0845 094 1255

How to create inclusive office design for everybody and all they do

Posted on February 15, 2018 by Charles Marks

Although it is much maligned, it is also clear that the open plan office remains an incredibly popular model of workplace design. Even as we enter 2016 it remains the default form of office, based on its relative simplicity, low cost and the way it fosters interaction and transparency. Even a company like Facebook is not immune to its charm. When Mark Zuckerberg introduced people to his Frank Gehry designed tech palace (pictured), its most prominent feature was what is claimed to be the world’s largest open plan space. That is not to say that this approach doesn’t have its drawbacks. Two of the most important are that it may not accurately reflect a company’s working culture and that it may not take account of the different personality types who work in the building.

On the first point it is important to remember that, although it is vital and helpful  to look at case studies of how other organisations have planned their offices, there’s no universal solution that’s applicable to every firm. Case studies are helpful but so too is an awareness of the culture and identity of your own organisation and the ability to work with a designer capable of listening, sharing ideas and translating them into a unique design.

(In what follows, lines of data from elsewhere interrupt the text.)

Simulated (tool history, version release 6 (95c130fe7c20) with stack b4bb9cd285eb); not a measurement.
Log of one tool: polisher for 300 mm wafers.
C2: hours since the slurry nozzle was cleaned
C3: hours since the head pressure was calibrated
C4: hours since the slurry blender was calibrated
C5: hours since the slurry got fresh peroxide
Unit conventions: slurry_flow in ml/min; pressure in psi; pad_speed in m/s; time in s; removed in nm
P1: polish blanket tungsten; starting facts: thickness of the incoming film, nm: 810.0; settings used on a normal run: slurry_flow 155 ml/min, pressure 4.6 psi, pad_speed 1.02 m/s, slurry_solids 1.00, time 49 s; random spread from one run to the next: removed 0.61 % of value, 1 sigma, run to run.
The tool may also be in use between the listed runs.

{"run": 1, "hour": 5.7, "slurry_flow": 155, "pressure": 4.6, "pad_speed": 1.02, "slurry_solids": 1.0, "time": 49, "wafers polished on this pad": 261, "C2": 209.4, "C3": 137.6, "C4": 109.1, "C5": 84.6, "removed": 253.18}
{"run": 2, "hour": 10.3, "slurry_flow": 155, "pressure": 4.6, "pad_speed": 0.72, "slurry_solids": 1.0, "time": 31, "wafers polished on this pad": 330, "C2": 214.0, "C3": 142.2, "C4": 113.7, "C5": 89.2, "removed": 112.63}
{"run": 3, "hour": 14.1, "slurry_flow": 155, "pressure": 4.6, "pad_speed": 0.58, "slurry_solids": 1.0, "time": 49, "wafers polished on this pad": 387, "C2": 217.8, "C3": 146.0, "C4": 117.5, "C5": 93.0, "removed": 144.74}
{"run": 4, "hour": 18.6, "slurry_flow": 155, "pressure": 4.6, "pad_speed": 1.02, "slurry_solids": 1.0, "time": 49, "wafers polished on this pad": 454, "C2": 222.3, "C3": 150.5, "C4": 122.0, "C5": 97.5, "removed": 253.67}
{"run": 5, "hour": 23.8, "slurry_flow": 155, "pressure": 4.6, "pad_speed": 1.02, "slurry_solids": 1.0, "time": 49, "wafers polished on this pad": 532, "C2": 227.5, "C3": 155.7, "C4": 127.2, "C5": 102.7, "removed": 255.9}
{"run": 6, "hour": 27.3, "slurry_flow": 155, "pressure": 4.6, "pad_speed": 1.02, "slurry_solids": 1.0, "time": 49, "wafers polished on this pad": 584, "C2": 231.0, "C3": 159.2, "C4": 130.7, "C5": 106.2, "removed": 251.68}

However, it is the second point that leads to most of the criticism aimed at open plan offices. While there’s no doubt that for many people, open plan offices do indeed deliver on their promise of fostering creativity, enhancing collaboration. improving light levels and creating a democratic working environment, for other people they can be seriously counterproductive. This idea is encapsulated in this video published recently.

Often this kind of trade off is presented as a dichotomy between the needs of extroverts who thrive in an open plan environment and introverts who need more privacy. There is a lot of truth in this but in practice things are a little more complex. For a start people are not quite so easy to pigeonhole and their needs for openness and privacy are likely to change from hour to hour regardless of their personality.

So the challenge is to find ways of creating choices and balance. Fortunately, the choice between open plan and private work is not a zero sum game. We can have both by creating an interiors that offers choices and is flexible to respond to changing needs. The real challenge lies in understanding how the company ticks, how knowledge is exchanged, how people work, what sorts of people are employed and where they gravitate to work in the most productive ways.

Nowadays, the creation of a well designed office is often analogous to how we create other spaces, such as homes or schools. In these spaces, we find different areas for different activities and the office is no different. A typical office layout these days will incorporate open plan spaces, break out spaces, private rooms, chill out rooms, training and collaborative spaces, libraries, games rooms and so on.

However, it is always the case that such spaces must always be aligned to company culture to work to their potential. Not least, workers must be empowered to choose the best space for their personality type and whatever they are working on then move somewhere else to achieve something else. As Bob Propst, the pioneer of the office cubicle is quoted as saying: “One of the dumbest things you can do is sit in one space and let the world pass you by”.